With aging populations and increased demands on government revenue, countries need to boost employment and earnings. Tax policy should focus on labor market entry and retirement. Those are the points where labor supply is most responsive to tax incentives, which can enhance the flow into work of people leaving school and women with young children and can prolong employment among older workers. Human capital policy has a complementary role in improving the payoff to work and ensuring that earnings hold up longer over a lifetime.

Age-specific male employment rates

Key findings


Employment and hours worked are responsive to tax incentives at key points in the life cycle, particularly the early and late stages.

Employment and hours worked are also responsive to tax incentives for mothers with young children.

Human capital investments extend incentives for lifetime labor supply by boosting wages and keeping them higher longer into old age.


Longer-term payoff to employment is small for people with only basic school qualifications.

Part-time work experience seems to have little long-term payoff.
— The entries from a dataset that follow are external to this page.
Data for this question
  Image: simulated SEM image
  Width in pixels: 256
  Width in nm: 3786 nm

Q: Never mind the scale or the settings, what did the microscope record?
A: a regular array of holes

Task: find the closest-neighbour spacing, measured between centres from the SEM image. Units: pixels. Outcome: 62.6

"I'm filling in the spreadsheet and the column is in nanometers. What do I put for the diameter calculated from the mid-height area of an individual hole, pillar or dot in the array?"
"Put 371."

Tax and welfare policy is limited without a focus on human capital investments.

Author's main message

Even before the financial crisis of 2008–2009 many developed economies were struggling to maintain employment and earnings. These problems become even more severe as populations age. The key to extending employment and earnings is to focus policy on improving the flows into work for people leaving school and for mothers with young children, and on expanding work among people in their 50s and 60s. These are the margins where labor supply is most sensitive to tax incentives, and a policy redesign can enhance earnings throughout the working life.